Mapping foreclosures

ArcView is a very handy program for mapping information, particularly when you can visually find relationships between disparate sets of data.

Recently, I worked with another Star reporter to analyze foreclosure trends in Tucson, and compared those with the incidence of high-risk loans. We used two sets of data: The first, from NICAR, contained information on every mortgage application in the United States for 2005 and 2006 (when risky lending was generally considered to be the most widespread). The second set was a list of most 2007 foreclosures that my colleague, Christie Smythe, obtained from RealtyTrac.

If you’re ever interested in figuring out trends via mapping, here’s a step-by-step list that could come in handy. Some of it can be dense and technical, but the general ideas alone could help. (Here’s the map, which Kori Rumore made visually spectacular, if you want an idea of the finished product.)

Step 1: Preparing the data

  • The RealtyTrac addresses, in Excel form, needed “geocoding” — the process that adds X and Y (latitude and longitude) coordinates to most addresses. I did that via batchgeocode.com.
  • Next, I needed to calculate lending trends by census tract. The Star obtained two years’ worth of data from NICAR, which I pulled into Microsoft Access. From there, I ran two SELECT queries with GROUP BY clauses:
    • one that counted the total number of risky mortgages per census tract with a rate spread greater than 3 percent, and
    • the second, which counted with the total number of approved loans.

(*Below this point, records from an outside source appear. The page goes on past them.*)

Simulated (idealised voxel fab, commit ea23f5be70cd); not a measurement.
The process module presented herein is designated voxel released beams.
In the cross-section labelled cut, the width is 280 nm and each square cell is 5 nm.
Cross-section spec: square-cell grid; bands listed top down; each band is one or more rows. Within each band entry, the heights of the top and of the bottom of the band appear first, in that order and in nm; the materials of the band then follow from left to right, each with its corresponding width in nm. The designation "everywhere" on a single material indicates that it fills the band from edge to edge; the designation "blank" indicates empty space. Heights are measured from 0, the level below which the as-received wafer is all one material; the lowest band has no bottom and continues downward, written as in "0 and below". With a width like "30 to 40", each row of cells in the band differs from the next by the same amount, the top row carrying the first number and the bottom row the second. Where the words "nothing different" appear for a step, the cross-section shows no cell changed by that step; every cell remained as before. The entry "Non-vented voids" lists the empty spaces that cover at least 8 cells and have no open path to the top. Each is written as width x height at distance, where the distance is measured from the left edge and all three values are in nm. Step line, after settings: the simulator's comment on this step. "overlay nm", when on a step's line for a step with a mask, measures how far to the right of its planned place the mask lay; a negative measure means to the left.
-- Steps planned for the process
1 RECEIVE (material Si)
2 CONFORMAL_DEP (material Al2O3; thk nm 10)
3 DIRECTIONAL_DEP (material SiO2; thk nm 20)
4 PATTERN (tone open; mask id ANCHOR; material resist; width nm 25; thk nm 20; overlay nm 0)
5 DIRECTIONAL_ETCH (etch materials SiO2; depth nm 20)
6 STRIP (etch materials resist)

Between the two, we were able to calculate the rate of high-risk (and possibly subprime) loans to total approved loans per census tract.

Step 2: Mapping the data

  • Armed with a spreadsheet with colums that show 1) census tract name and 2) percentage of high-risk loans, I was able to import that into ArcView. I already had a shapefile — a map overlay, if you will — of census tracts; the next step was to do a joinon the two fields in common between the data sets (the census tract number).
  • ArcView then allowed me to change the “symbology” to shade the different tracts based on percentage. We chose three different shades of color: one for 20-30% high-risk mortgages per tract, a second for 30-40%, and the third for more than 40 percent high-risk loans.

Step 3: Making sense of the data

Now, back to our geocoded addresses. ArcView has a function that allows us to plot points based on X and Y coordinates. That created a new “layer” with all of the foreclosures plotted.

The results: The foreclosure points were spread out all over Tucson, with more in the darker-shaded census tracts. In other words, areas with the greater concentrations of high-risk loans had more foreclosed homes the following year.

Here comes the magic. Census tracts are useful for journalists, but not necessarily for ordinary people. What if we were able to tell our readers which neighborhoods had the highest number of foreclosures? To do that:

  • We first selected the layer with our foreclosure points. Right-clicking it gave us an option to do a “join.”
  • We then told the program to join the data to another layer (the neighborhoods layer), a function known as a “spatial” join.
    • These layers are available from Pima County via its very own GIS repository. The best part is, they’re free.
  • We then executed the spatial join. When we’re done, we were left with a table that contained not only each neighborhood, but also the number of points (foreclosure locations) that fell inside those neighborhood boundaries. At last, we had a list of neighborhoods and how many foreclosures were inside their borders for most of 2007.

From here, the rest was straightforward. We then opened the table in Excel and sorted the table by the greatest number of foreclosures. Christie then called up the heads of some neighborhood associations for some thoughts:

Midvale Park Neighborhood Association President Joe Miller said the reason might be that Midvale Park was seen as a more desirable place to live than some of the surrounding neighborhoods. Some buyers may have stretched their finances to get in, he said.

“They were probably overly optimistic,” he said.